Gratification’s indifference

Now picture Y overlapping X. Let’s say the resources required to maintain X fall within X (function) and everything else is excess.

X in Y.png

Financially, as an example, you may only require 85% of your income to maintain your lifestyle/sanity/capabilities etc. This is your function. Whatever you have access to that is over this amount is your excess and represents that which you can go without and not be significantly or even identifiable worse off because of.

Why does this matter? Remembering that how you respond to hunger is more important than being hungry, how we spend both function resources and excess resources need to also be independently measured. Failure to do so can too easily blur the line between edification and gratification.

As aforementioned, when gratification decreases personal capabilities it’s also decreasing your excess (as ‘function/x’ determines ‘access/y’). For this reason, when it comes to spending resources, Edification aims to ensure resources dedicated to maintain function aren’t wasted/spent on other/useless things. Edification will stop expenditure while it remains in excess and not enter into function’s resources/capabilities. This ensures that the individual can at least maintain momentum/growth.

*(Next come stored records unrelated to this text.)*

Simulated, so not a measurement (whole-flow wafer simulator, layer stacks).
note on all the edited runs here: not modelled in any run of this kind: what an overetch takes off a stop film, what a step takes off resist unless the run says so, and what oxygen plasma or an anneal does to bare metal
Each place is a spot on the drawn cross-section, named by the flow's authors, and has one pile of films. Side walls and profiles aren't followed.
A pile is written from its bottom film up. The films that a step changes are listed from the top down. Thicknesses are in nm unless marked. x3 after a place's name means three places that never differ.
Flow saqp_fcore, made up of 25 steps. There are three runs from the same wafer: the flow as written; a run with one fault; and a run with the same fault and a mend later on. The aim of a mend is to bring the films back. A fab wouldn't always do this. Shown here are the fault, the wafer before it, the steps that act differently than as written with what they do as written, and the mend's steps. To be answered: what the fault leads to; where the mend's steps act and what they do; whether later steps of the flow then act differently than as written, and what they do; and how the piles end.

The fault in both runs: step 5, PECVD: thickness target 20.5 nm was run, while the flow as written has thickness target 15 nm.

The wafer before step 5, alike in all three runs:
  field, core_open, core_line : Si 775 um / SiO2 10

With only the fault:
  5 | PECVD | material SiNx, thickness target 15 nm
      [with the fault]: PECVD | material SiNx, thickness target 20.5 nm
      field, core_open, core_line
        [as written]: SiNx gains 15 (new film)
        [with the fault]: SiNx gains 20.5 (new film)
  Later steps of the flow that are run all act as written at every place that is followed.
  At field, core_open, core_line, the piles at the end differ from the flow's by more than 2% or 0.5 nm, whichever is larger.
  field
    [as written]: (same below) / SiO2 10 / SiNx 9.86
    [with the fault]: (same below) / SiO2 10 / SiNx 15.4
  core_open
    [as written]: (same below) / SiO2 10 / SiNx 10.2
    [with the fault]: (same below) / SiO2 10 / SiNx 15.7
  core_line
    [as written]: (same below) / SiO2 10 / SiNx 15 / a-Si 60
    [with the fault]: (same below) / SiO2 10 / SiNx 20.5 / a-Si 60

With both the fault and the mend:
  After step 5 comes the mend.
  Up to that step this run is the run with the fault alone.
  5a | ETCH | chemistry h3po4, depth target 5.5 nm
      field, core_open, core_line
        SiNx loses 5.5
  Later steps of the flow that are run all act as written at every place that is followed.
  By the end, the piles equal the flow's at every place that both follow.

It is much like an investor who refuses to live on any more than a portion of the interest and reinvests the rest, preserving the capital. Under this model, the individual is capable of consistent and permanent growth. When the investor is willing to put a portion of capital greater than his excess on the betting table, he risks losing that capital and therefore decreasing his future function and resulting excess.

Gratification is a willingness to spend both excess and function’s resources.